Staff at the South Australian Museum are working to prepare animals for preservation.
There are at least 1,300 skeletons preserved in the museum's warehouse, which has the best whale and dolphin collections in Australia.
The whale seen here is a rare find. Measuring around 12 metres and weighing 15 tonnes, a discovery such as this only occurs every few years.
Although different museums use various techniques to preserve the animals, such as burying them and allowing the specimen to decay naturally, the South Australian Museum removes most of the flesh by hand, before allowing the skeleton to undergo maceration in tanks to remove remaining meat which may take several months.
"Literally bone by bone gets extracted out of the whale, then transported back on a big trailer, a car trailer in this case," David Stemmer, the museum's collection manager said.
The museum relies on volunteers, ranging from students to taxidermy enthusiasts.
Anastasia Davies, a volunteer at the museum, spoke of her work experience.
"It's one thing to look at them in a museum, it's another thing to get up close and personal, to move them, to see how the tendons operate," she said.
The preservation process can take up to two years to complete, and the data collected is used by scientists and researchers globally.

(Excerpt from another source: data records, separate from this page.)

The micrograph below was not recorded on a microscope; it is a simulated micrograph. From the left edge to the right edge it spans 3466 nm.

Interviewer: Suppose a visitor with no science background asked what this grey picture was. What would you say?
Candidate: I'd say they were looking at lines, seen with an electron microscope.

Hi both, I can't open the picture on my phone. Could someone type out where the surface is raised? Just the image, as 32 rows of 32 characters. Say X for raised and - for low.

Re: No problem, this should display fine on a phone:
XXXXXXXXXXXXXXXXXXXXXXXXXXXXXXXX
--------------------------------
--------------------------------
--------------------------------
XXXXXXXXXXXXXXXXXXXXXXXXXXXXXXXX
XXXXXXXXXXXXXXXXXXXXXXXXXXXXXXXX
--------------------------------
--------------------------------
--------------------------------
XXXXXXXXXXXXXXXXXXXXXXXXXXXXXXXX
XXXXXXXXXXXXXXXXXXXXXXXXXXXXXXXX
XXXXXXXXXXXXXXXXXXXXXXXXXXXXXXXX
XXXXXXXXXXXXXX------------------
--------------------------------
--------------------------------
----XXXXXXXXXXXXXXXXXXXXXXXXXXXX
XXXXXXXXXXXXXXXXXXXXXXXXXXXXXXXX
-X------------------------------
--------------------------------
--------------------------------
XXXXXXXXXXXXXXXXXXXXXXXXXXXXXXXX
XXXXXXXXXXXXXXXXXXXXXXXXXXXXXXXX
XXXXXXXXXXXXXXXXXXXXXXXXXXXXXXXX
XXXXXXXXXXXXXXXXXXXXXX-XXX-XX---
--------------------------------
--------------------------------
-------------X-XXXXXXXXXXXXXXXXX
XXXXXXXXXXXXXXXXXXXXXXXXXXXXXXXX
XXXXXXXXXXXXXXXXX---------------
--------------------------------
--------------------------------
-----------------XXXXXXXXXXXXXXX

The collection at South Australian Museum is an invaluable resource to scientists, "not just because we have lots of them, but because each specimen also has lots of different kinds of things related to it," said research manager Dr Catherine Kemper.
The smell of the carcasses can add difficulty to the unenviable task. Stemmer described the scent as "persistent," adding that "it gets stuck in your clothes, it even gets stuck in your skin," although he has gotten used to it over time.
The museum works not only in research but also in science communication with a wide range of exhibitions including dinosaurs, sea life and bird displays.